No need to blame or, even more, accuse the authors of dramatizing the situation. I myself lulled myself with the thought that if one door closes, another opens. I found an excuse for myself that the German officers in Germany in May 1945 were shooting themselves in vain, and the Japanese samurai were doing hara-kiri, since those and others did not see their future and the future of their country occupied by the enemy. Yet, it was overcome!

The authors of the book convincingly show that for us the situation is existential and much more complicated. Over the eight years of leadership of the Crimean Armenian community, I still not only clearly understand this situation, but also experience it. By the 2014 census, the degree of interethnic marriages (in fact, assimilation) among Armenians reached 60% among men, and 40% among women. This should alert not only the Diaspora, but also the state itself, since a blurred identity is not a new, consciously accepted identity.
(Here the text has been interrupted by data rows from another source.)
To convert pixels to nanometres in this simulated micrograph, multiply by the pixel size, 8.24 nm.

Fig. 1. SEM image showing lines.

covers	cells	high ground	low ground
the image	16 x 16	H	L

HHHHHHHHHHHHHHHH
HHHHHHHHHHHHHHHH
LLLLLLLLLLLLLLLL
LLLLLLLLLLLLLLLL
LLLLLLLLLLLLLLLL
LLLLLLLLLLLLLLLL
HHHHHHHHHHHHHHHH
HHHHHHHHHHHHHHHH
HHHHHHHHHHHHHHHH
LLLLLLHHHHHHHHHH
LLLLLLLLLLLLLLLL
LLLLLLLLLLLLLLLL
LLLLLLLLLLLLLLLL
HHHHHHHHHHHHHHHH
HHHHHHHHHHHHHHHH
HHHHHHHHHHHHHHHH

Without opening up to the world, finding our own place, that is, our own subjectivity in it, without a breakthrough towards inclusive development, neither the country, nor the Armenians, nor the Armenians as a whole have any prospects. This important thesis runs like a red thread in the thoughts of the authors. The book’s special significance is that it does not remain at the “technical assignment” or project level, but shows the spectacular, and more importantly, effective results from the implementation of various business plans, which in fact deploy pre-designed platforms. In turn, their peculiarity is in multiplicative efficiency, when, starting with charity, the project enters the stage of venture support, and then, on an increasing basis, various resources, including human resources, are involved in an increasingly expanding cluster-type project (implemented projects: in the field of financial services – Ameriabank, in the field of tourism – “Tatev Revival,” in the field of high technology – FAST, in the field of education – a college in the UWC system in Dilijan). The cooperation is acquiring a public-private character. Moreover, the projects can be carried out in a system of horizontal cooperation; by and large they do not need hierarchical management, and have a high degree of transparency.

The book is an example of how the global thinking of the authors is coupled with local transformations. Glocality is a key concept for them. It was nice to recognize the same methodological approach that I have been using for many years. The method of local transformations should be preceded by a strategy. The absence of any of these components turns any project into a “projection”.

In my opinion, it would be wrong to analyze every chapter of the book, all its main ideas. The purpose of my notes is different. To draw attention to an outstanding book, the Book – Manifesto. For nearly three decades we have been wandering in the darkness of our statehood and Diaspora disunity. A guidebook has appeared that should help us all.

As I was reading it, I sketched out a plan of action for myself. As the chairman of the “Luys” charitable foundation, I will propose it to my colleagues and community leaders. Perhaps we will start with a small step, for example, with a summer school for young people at the Surb Khach monastery. It is necessary to deliver the ideas of the book to the Diaspora, to the youth environment, to create a Diaspora network. There’s a need to look for new people, new ideas, a new present, so that we have a worthy future for a nation with a thousand-year history. In practice, this means creating a network structure of the people using the invaluable experience of Diaspora existence.

From a nation of victims of genocide, we must become a nation of victors. We have had victories in the past, and we have them in the present. Having lost the Avarayr battle, we were able to turn it into a Victory over the enemy, as we defended our Armenian being: the faith, language and unity.

Who is the Armenian to whom not only the book is addressed, but on whom is the hope for the salvation of Armenia and the creation of its future placed? The authors clearly answer this question: “We do not divide people by ties of blood or language, religion, or citizenship. We believe that to be an Armenian today is first of all a manifestation of an individual’s free will and a conscious choice, a willingness to identify with the nation and to go beyond the narrow boundaries of private interests. We firmly believe that joint activities by such people, who strive to make a reality of their vision of the future, can kick-start the process of unifying Armenians who are disunited today.” In my turn, I gave the following definition for it: “An Armenian is the one who does everything in his/her power to preserve what makes an Armenian.”

It is difficult to disagree with the authors of the book: “We have nowhere to run and no one will defend us. We cannot just sit and wait for our destiny to be determined for us. That has happened more than once and we know what a heavy price we had to pay. Yes, we are not a numerically large nation, but during an ideal storm it is not the strongest but the best prepared who survive – and this does not depend on population size or GNI per capita”.

Before us is a book-call for a new Avarayr, and everyone must make their choice – on the battlefield, in their company or enterprise, at a university or in a scientific laboratory, at home in Armenia or far beyond its borders... – are they ready to create the future of Armenia as the future of their children?

If the Lord saved us, then for some kind of a mission.

Vardanank, in order to make it real, while creating the Armenian world.